All about IRA accounts for novices
Eat more vegetables. Exercise three times per week. Save for retirement.
Unlike ascetic meal plans or torturous yoga positions, saving for retirement can be relatively painless with the use of tax-advantaged individual retirement arrangements, or IRAs.
For many people, retirement planning begins and ends with their employer's retirement plan, often a 401(k). But up to 26 percent of full-time workers aren't covered by an employer's plan and 63 percent of part-time workers have no workplace retirement account, according to the Department of Labor. That leaves many people on their own to save for retirement, and an IRA account is the perfect starting place.
The annual contribution limit is $5,500 this year and $6,500 for savers over 50 years old.
"If everyone saved $5,500 a year, we wouldn't have the retirement crisis that we have now," says CFP professional Frank Armstrong, founder and principal of Investor Solutions in Miami.
Nearly a third of working-age Americans have no retirement savings or pension -- including 19 percent of people between the ages of 55 and 64, according to a recent report from the Federal Reserve.
Who can open an IRA?
Anyone with an income can open an IRA. Nonworking spouses also can open IRAs as long as the household's taxes are filed jointly.
There are three basic types of IRAs available to individuals:
- A traditional IRA offers a tax deduction for the tax year in which the contribution was made.

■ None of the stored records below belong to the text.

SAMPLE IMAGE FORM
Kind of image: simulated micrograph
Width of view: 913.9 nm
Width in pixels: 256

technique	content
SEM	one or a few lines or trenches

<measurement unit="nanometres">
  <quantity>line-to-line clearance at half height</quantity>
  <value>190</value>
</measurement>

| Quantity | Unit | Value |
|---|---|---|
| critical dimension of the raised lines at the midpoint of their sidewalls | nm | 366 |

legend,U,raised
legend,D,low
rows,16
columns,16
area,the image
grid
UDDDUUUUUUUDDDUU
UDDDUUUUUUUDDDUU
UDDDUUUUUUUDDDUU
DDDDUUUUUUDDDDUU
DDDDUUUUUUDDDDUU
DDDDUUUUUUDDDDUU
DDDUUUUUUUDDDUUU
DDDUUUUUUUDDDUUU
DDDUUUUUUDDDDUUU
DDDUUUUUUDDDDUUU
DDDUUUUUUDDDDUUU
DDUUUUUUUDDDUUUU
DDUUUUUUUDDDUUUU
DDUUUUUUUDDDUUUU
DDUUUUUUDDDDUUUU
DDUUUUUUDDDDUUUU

- A Roth IRA gives investors the chance to invest money after taxes and then take the contributions and earnings out tax-free in retirement.
- A nondeductible IRA is generally the only alternative for very high earners who otherwise don't qualify for the other types.
Both deductible IRAs and Roth IRAs have income thresholds that govern who can make qualified contributions to the accounts.
"If it is deductible, you take (the amount of the contribution) off your income. The disadvantage is that when it comes out, you have to pay tax on it," says CFP professional Herbert Hopwood, CFA, president of Hopwood Financial Services in Great Falls, Virginia.
Contributions to Roth IRAs are made after taxes are paid, so there is no deduction. Instead the contribution grows tax-free.
"There aren't many things in life that are free, but the idea is that you put money in and as long as you wait until 59 1/2 years, all of the earnings come out tax-free. That is a huge benefit, especially when someone is young, because the money could compound and it could be worth 10 times what they put in or more," Hopwood says.
When should I start?
Start contributing to an IRA in the womb if possible, if you're able to verify income. Failing that, start as soon as you get your first job. If that ship has long sailed, start now.
"If you started at 20, contributing every year -- and the old limit was $2,000 -- and then you stopped at age 30, at 60 you would have more money than someone who started at 30 and contributed regularly for 30 years," Hopwood says.
Where do I get an IRA?
IRAs can be opened at most financial services providers, online or in person. That includes local banks and credit unions, brokerage firms and big mutual fund superstores or discount brokerages.
Though there are advantages and disadvantages to service providers, newbies should look for ample resources made available to investors, such as online educational materials and in-person guidance.
"Leverage that resource to the high heavens," says Xavier Epps, CEO and founder of XNE Financial Advising in northern Virginia.
Questions to ask providers:
- What are the fees for the account?
- What kind of guidance or advice is available? How much does it cost? How are advisers paid?
- What types of investments can be held in the account?
- What are the trading costs?
How should I invest?
Investing is typically a big hurdle for retirement savers. It can be a daunting and bewildering topic and takes a lot of homework to get up to speed.
That being said, it must be done.
"Pick investments. ... You have to invest the money," says Hopwood.
Ideally, those with a long time until retirement will invest in the stock market.
"Don't be afraid to take risks early in your career. A lot of younger people are risk-averse and it doesn't work in their best interest," says Armstrong.
Investors with 10 or more years until retirement can afford to put the pedal to the metal and go for the high returns offered by the stock market rather than playing it safe with certificates of deposit and Treasury bonds: You can't lose money in very safe investments, but you can't earn much either.
The easiest solution to the investing dilemma? Go with a total market index fund to get the ball rolling.
A total market index fund offers instant diversity, which mitigates many of the risks inherent in the market such as specific company risk or geographic risk. Those risks crop up when just one or two companies account for most of a portfolio -- or even just one country.
"You still have market risk and you have to suck it up. You'll be paid handsomely for the aggravation of watching your account fluctuate," says Armstrong. "Better off not to watch it. Just have faith."
Consistent saving coupled with a reasonable rate of return over a long period of time could put you in the millionaires' club. At the very least, it will help you pay the bills in retirement.